TransWikia.com

Accuracy is lower than f1-score for imbalanced data

Data Science Asked by ds_newbie on September 29, 2021

For a binary classification, I have a dataset with 55% negative label and 45% positive labels.

The results of the classifier shows that the accuracy is lower than the f1-score.
Does that mean that the model is learning the negative instances much better than the positive ones?

Does that even make sense, to have accuracy less than the f1-score?

2 Answers

I'll try to answer this with a couple examples:

Say we have 100 instances (55 negative, 45 positive). Let's say we predict 1/45 positives and 55/55 negatives correctly. Then our accuracy is 0.56 but our F1 score is 0.0435.

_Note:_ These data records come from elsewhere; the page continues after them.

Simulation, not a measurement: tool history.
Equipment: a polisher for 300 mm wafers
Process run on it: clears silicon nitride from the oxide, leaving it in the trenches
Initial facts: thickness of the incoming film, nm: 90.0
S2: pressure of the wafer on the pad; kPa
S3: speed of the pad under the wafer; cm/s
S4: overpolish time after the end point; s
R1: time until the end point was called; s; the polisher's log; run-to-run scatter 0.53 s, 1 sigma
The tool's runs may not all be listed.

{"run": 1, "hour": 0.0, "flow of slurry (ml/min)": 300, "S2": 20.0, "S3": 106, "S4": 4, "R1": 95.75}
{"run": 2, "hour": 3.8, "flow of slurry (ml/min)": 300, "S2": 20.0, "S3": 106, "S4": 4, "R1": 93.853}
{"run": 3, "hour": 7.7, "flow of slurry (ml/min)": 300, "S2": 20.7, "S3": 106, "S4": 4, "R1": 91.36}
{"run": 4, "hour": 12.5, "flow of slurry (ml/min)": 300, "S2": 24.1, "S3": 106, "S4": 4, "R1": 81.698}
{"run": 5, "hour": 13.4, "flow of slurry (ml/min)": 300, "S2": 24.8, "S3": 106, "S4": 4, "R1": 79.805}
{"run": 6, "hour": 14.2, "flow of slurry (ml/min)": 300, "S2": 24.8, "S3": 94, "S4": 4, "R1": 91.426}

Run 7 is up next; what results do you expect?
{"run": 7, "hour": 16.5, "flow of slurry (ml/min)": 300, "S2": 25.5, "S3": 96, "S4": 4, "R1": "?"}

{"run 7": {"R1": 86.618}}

Now suppose we predict everything as positive: we get an accuracy of 0.45 and an F1 score of 0.6207.

Therefore, accuracy does not have to be greater than F1 score.

Because the F1 score is the harmonic mean of precision and recall, intuition can be somewhat difficult. I think it is much easier to grasp the equivalent Dice coefficient.

As a side-note, the F1 score is inherently skewed because it does not account for true negatives. It is also dependent on the high-level classification of "positive" and "negative", so it is also relatively arbitrary. That's why other metrics such as Matthew's Correlation Coefficient are better.

Answered by Benji Albert on September 29, 2021

It's helpful to look at the formula of accuracy and F1 score. $$Accuracy = frac{TP+TN}{TP+TN+FP+FN}$$ and $$F1= frac{2 TP}{2TP + FP + FN} $$ Now you are in the situation which Accuracy < F1. A simple algebraic manipulation will give you $TN < TP$. So your model predicts the positive better the negative. It depends on other factors to see whether this is fine or not, but for your case (a little bit imbalanced), I guess it's fine.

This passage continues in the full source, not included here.